Least essential solo album by the least essential Red Hot Chili Pepper

John Frusciante
The Empyrean

Best known as the on-again, off-again guitarist for Red Hot Chili Peppers, John Frusciante has also had a pretty solid solo career, with 10 albums to date, ranging from the excellent (1994’s Niandra Lades And Usually Just A T-Shirt) to the extremely inessential (this one). For an album he basically left one of the biggest rock bands in the world to finish, The Empyrean sure doesn’t sound like it required a lot of attention: After a terrific instrumental opening, it degenerates into goofy power-balladry (“After The Ending”), minimalist tunes that sound like bad outtakes from 69 Love Songs (“One More Of Me”), and bizarre concoctions like “Dark/Light” that seem like the results of a strange Phil Collins obsession. Wrap it all in an impenetrable concept-album idea, and you’ve got something ambitious, eclectic, and completely forgettable.


Least essential cash-in on the overwhelming grief for a dead pop star (that wasn’t perpetrated by a member of that pop star’s family)

Michael Jackson
The Remix Suite

In a shameless grab for all that sweet, sweet dead-Michael Jackson money—which arguably kept the U.S. economy afloat from June through September—we saw everything from framed lithographs to de rigueur commemorative plates to hair diamonds, but everyone knows the real cash is in reissues. Unfortunately, Jackson’s slackened recording output in the years leading up to his death had already forced his management to put out “anniversary editions” and other random collections of flotsam and jetsam—and until Latoya releases those hard drives allegedly containing her brother’s final works, there isn’t much left that hasn’t been heard. So how’s a record company supposed to strike while the grief-iron is hot? Hey, why not hand Jackson’s most beloved songs over to a randomly selected group of producers, house DJs, and hip-hop artists so they can slather them in oonce-oonce beats and tacky synth breaks—enough to fill five separate CDs? Finally, people will be able to dance to Michael Jackson!


Least essential greatest-hits collection that makes a mockery of the very notion of a greatest-hits collection

Clay Aiken
Playlist: The Very Best Of Clay Aiken

This comes up every year, so apparently it bears repeating: Greatest-hits compilations should be reserved for artists who a) have more than one hit and b) have a catalog so intimidatingly dense that it’s worth collecting said hits for casual fans who aren’t sure they want to make that sort of commitment. And while one might stretch the definition of “a Clay Aiken hit” to include those early, designed-by-committee, post-American Idol releases—and okay, his warmed-over renditions of Christmas carols that float through the mall for a couple weeks at a time—we simply cannot sit idly by and pretend there’s any such thing as a “casual Clay Aiken fan.” They call themselves “Claymates,” for crying out loud, and they are so fucking insanely devoted that many of them still harbor fantasies that he will one day fall in love with them, regardless of their icky girl-parts. It goes without saying that they already have every track on this thing, which takes four songs from each of his three studio albums and adds only one orphaned track, “On The Wings Of Love,” from the American Idol Season 2: All-Time Classic American Love Songs compilation—and not owning that is probably cause for Claymate expulsion, anyway. Perhaps it’s essential to them because many of the songs were “personally selected by Aiken”? Man, where did he find the time?

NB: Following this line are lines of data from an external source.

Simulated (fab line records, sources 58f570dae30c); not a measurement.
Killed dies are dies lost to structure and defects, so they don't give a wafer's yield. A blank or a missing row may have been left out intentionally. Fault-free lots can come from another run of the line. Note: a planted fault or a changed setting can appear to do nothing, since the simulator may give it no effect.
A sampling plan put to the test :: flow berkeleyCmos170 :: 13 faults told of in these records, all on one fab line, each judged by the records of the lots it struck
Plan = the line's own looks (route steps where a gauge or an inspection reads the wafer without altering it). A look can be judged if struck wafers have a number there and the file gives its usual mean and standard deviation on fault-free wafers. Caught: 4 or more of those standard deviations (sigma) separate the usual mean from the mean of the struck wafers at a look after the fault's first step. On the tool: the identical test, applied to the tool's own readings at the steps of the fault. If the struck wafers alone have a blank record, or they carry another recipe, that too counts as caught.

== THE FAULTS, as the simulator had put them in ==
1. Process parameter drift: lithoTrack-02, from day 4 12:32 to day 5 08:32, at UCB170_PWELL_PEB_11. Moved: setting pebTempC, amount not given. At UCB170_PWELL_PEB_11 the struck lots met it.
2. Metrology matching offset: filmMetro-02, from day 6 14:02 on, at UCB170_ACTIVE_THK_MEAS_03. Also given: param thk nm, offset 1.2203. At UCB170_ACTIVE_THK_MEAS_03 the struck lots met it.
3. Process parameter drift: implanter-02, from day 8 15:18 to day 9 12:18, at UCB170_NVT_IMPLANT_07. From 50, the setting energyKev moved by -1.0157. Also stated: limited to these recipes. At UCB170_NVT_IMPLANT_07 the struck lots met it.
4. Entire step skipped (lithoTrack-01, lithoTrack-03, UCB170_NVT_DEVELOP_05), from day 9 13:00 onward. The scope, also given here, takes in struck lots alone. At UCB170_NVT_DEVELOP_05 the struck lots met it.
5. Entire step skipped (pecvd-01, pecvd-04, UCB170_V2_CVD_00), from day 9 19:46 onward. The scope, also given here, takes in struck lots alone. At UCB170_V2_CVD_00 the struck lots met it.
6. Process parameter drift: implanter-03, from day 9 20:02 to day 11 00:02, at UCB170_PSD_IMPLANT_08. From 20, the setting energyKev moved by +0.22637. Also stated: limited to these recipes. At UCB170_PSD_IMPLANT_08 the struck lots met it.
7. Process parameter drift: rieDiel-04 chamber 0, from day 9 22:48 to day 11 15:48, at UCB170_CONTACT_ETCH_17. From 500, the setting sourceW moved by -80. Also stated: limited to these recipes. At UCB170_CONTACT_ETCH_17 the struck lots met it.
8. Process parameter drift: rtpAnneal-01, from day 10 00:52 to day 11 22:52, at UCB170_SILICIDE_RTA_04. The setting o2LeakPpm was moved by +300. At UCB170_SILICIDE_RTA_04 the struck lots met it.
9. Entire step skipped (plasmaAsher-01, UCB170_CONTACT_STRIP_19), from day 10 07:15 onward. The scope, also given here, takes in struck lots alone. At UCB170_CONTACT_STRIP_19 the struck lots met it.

Least essential rap album by a stand-up comedian

Mike Epps
Funny Bidness: Da Album

Funny Bidness opens with a sketch in which a DJ asks actor/comedian Mike Epps about his misbegotten foray into rap. “Do you think you’ll be any good?” she inquires brightly, to which Epps replies, “I don’t give a fuck.” You have to admire Epps’ candor, but the appropriate answer to that question is, “Oh God, no.” It’s never an encouraging sign when a comedy has to trumpet its hilarity in its title, or resorts to comical misspellings. Funny Bidness is appropriately dire, a 17-track, instantly obsolete collection of joyless, tuneless rap songs that will only tickle the funny bones of those who find sour misogyny inherently funny. (Song titles like “I Da Pimp,” “The Bitch Won’t Leave Me Alone,” “Domestic Dispute,” and “I Love The Hoes” give a good indication of Epps’ take on the fairer sex.) Though an animated presence in films and television, Epps proves a perversely uncharismatic rapper who delivers his witless one-liners, punchlines, and cornball song concepts in a sleepy monotone. Funny Bidness is the rare rap album that will have listeners fast-forwarding past the songs to get to the skits—and those are fucking terrible as well.


Least essential entry in a long-running series that doesn’t feature the word “NOW” in the title

Voices: WWE The Music Vol. 9

What could be less necessary than an album of wrestlers singing? How about a collection of wrestlers’ walk-on music? Yet Voices is the ninth collection of themes written by WWE house composer Jim Johnston. A league veteran since the 1980s, Johnston has a way with generating crowd-pumping bangers that sound great against the roar of an audience in the 30 seconds or so needed for the WWE’s slabs of beef to reach the ring. But as an album, Voices offers little but one clangy, repetitive ProTools anthem after another. Even Dice Raw and Punjabi MC do little to break up the grind. It’s the perfect soundtrack to accompany kids injuring themselves while bodyslamming off the couch, but little else.


Least essential album of 2009

Everclear
In A Different Light

Say you’re Art Alexakis. You had a pretty good run of hit singles in the ’90s, catchy songs that actually stand the test of time in the way a lot of music by your contemporaries doesn’t. Sure, it all fell apart after a while: The hits stopped coming. Your bandmates left. Your run at a major label ended. It happens. So what do you do next? Here’s what you don’t do: Fade gracefully out of the limelight. Last year saw the release of The Vegas Years, a cheesy covers album that would be tough to top for mercenary laziness. (It landed the title of “Least essential covers album, douche-rock division” in last year’s roundup.) And yet Alexakis—now fronting the second version of Everclear since longtime bandmates Craig Montoya and Greg Eklund departed in 2003—has found a way. In A Different Light is another covers album, only this time, Alexakis is covering Everclear songs. Why? Did the originals get lost? Is the new lineup capable of creating versions that will make listeners forget they ever heard “Santa Monica” and “I Will Buy You A New Life” before, and never want to hear the original versions again? It isn’t that In A Different Light—which, to be fair, does feature two new songs—is actively terrible, assuming you don’t already hate Everclear. It just has no compelling reason to exist. 2009 saw the release of a lot of vital, compelling, essential recordings. Consider In A Different Light the soundtrack to the other side of the equation.